Engel and Reinhold agree that the sharpest criticisms of the Concert Hall is unfair. “The acoustics are actually pretty good,” says Reinhold (who prefers Bob Marley). But the partially vaulted ceiling creates an unwanted reverberation. "We’re looking for the best results we can get,” he says. 

Which is the point of the new reflectors, prototypes of which were tested in November 2016. A key challenge is to stop sound disappearing into the void above the stage which makes it hard for players to properly hear each other. Niels Erik Lund is a sound engineer who worked on Copenhagen’s spectacular Jean Nouvel-designed DR Koncerthuset and is now overseeing the works in the Sydney Opera House Concert Hall. Lund (who likes The Beatles, Beethoven and anything that makes him dance) says audiences will immediately appreciate how much better orchestras play, and hence sound.

“It’s a complex process but it’s really a very easy or simple thing. When you hear yourself, you’re able to play much better. The players have been struggling for a long time,” Lund says. “It was the same in Copenhagen. It’s like walking in the dark and someone turns on the light.” 

“Improving the acoustics is a critical part of Renewal.”

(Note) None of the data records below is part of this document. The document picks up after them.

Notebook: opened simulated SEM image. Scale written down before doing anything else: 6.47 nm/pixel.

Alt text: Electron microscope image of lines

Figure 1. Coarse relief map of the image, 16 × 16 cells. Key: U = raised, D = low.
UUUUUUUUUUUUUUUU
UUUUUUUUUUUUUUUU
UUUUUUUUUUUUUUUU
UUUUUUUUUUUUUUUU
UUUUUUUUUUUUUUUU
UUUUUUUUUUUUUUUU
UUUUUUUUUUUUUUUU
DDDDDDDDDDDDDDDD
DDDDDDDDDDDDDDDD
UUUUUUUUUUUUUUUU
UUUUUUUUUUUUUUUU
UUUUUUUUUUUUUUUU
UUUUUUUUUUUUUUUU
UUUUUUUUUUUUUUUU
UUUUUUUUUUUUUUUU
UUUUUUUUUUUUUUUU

Louise Herron, CEO of the Sydney Opera House

The key to improving the acoustics of a concert hall lies in getting a better mix of ‘direct sound’ – which comes to your ear straight from the stage, and ‘reflected sound’ which travels to listeners via walls, the ceiling and other surfaces. Because reflected sound travels further, it reaches your ear a fraction of a second later. The reflections depend on the shape of the room and where you and the performers are sitting.

There is no such thing as a perfect concert hall, in part because ‘good acoustics’ depend on what’s being played. Gregorian chants sound best in rooms with long reverberation times that emulate the churches and cathedrals in which they were first sung. But rock music played in a church would create an almighty din, an aural soup of dominating reflected sound energy. Another variable is the preference of the listener.  Some like to feel enveloped by the sound of an orchestra, carrying them away on a cloud of aural bliss. Others prefer the clarity of more direct soundwaves that enables, with studied concentration, the sound of each individual instrument to be heard.  

Hold on tight – we’re about to dive into some elementary acoustics, and circle back to that mysterious phenomenon that makes a room seem more present in a recording than when you were actually in the room. The 'law of the first wavefront' – also known as the precedence effect – describes the way in which your brain is programmed to suppress early reflections from the same sound source. Your brain gives less weight to sound that hits your ear within a fraction of a second – around 80 milliseconds for music – after the direct sound. If it hits significantly later, it tends to be heard as an echo.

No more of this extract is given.